The case arises from a class action brought by immigration detainees against The GEO Group, Inc., which operates the Aurora Immigration Processing Center in Colorado under contract with U.S. Immigration and Customs Enforcement. Detainees alleged GEO forced them to clean common areas under threat of solitary confinement and paid them $1.00 per day for voluntary work, violating the Trafficking Victims Protection Act and Colorado common law.
GEO sought summary judgment based on derivative sovereign immunity under Yearsley v. W.A. Ross Construction Co., arguing it was merely following government direction. The district court denied the motion, finding ICE did not direct the labor practices. The Tenth Circuit dismissed GEO’s appeal for lack of jurisdiction, holding the order was not immediately appealable under the collateral-order doctrine.
At argument, the justices questioned whether Yearsley provides an immunity from suit or merely a defense to liability, a distinction that determines whether the collateral-order doctrine applies.
Justice Sonia Sotomayor challenged GEO’s characterization of the doctrine as an immunity. "Yearsley was never an immunity case not because it was after trial but because the issue in Yearsley was who was responsible for the taking," Sotomayor said. "The fact that we've inartfully called it an immunity, it's really a question of relief from liability."
Justice Elena Kagan pressed GEO counsel on whether satisfying Yearsley criteria means the contractor did nothing wrong or simply is protected from consequences despite wrongdoing. "In other words, when somebody says, look, I did only what the government authorized by way of a lawful authorization, what I'm really saying is so how could I have done anything wrong," Kagan said.
GEO argued that contractors following government instructions are immune from suit for the same reason government employees are immune, citing the common law tradition that draws no distinction between public servants and private individuals engaged in public service.
Justice Samuel Alito asked why the rule should not be the same for GEO as it is for government officials. "ICE and the officials could raise sovereign immunity, they could raise qualified immunity and Westfall Act immunity, and if the district court denied any of those, then they could get an interlocutory appeal," Alito said. "So why shouldn't the rule be the same for GEO?"

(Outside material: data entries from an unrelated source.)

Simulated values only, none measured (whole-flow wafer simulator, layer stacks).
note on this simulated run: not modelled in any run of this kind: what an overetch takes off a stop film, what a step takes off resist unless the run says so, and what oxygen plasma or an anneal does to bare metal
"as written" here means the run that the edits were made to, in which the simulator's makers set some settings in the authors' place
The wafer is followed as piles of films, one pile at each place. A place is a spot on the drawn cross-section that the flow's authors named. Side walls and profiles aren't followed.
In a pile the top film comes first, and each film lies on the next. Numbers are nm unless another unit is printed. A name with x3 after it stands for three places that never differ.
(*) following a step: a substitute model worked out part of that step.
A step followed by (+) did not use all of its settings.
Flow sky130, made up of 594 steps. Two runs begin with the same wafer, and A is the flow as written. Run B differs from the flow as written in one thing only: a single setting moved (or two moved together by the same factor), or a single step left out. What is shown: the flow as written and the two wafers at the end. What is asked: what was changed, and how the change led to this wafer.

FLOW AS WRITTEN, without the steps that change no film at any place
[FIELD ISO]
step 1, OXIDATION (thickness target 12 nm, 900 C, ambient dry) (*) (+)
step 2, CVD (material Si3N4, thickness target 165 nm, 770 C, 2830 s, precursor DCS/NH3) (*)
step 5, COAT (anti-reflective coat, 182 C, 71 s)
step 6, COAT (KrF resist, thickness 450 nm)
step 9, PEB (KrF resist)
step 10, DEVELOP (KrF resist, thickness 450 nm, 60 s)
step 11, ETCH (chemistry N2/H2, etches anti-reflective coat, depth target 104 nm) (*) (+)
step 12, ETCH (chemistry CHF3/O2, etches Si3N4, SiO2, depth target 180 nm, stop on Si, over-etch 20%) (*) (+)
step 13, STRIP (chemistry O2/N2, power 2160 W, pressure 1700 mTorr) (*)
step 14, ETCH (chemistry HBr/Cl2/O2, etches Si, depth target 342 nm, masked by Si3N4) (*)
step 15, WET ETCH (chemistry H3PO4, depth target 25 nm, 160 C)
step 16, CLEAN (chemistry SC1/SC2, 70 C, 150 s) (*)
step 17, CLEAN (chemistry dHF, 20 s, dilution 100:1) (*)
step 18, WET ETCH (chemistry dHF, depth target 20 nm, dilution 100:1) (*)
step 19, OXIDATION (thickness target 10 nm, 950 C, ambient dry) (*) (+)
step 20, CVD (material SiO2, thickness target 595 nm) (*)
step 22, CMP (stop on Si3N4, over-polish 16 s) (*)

Respondent’s counsel Jennifer Bennett argued GEO fails to meet the requirements for a collateral order because Yearsley is not a right to avoid trial and involves fact-intensive questions intertwined with the merits. "Yearsley only applies when you're doing exactly what the government directed," Bennett said. "Yearsley isn't about saying, contractors, we want to you go out and take bold action regardless of whether you know it's lawful, regardless of whether you've been directed by the government."
The government, represented by Solicitor General’s office counsel Sopan Joshi, sided with the respondents, arguing Yearsley is a defense to liability rather than an immunity from suit. Joshi noted that contractors can price litigation costs into contracts through overhead or insurance, challenging GEO’s claim that they cannot absorb litigation risk.
Justice Amy Coney Barrett asked GEO whether it could negotiate for indemnification in its contracts. GEO counsel Dominic Draye responded that the Antideficiency Act and Federal Acquisition Regulations prevent open-ended indemnification and restrict pricing in litigation expenses. "And if we were to put them in as sort of, like, overhead or something, that would be a false claim and would expose us to suit under the False Claims Act," Draye said.
The Court also questioned whether the policy considerations justifying immediate appeals for qualified immunity apply to contractors. Justice Ketanji Brown Jackson noted that qualified immunity shields individual officers from undue interference, whereas Yearsley provides a blanket no-liability rule for contractors following instructions.
The case is The GEO Group, Inc. v. Menocal, No. 24-758.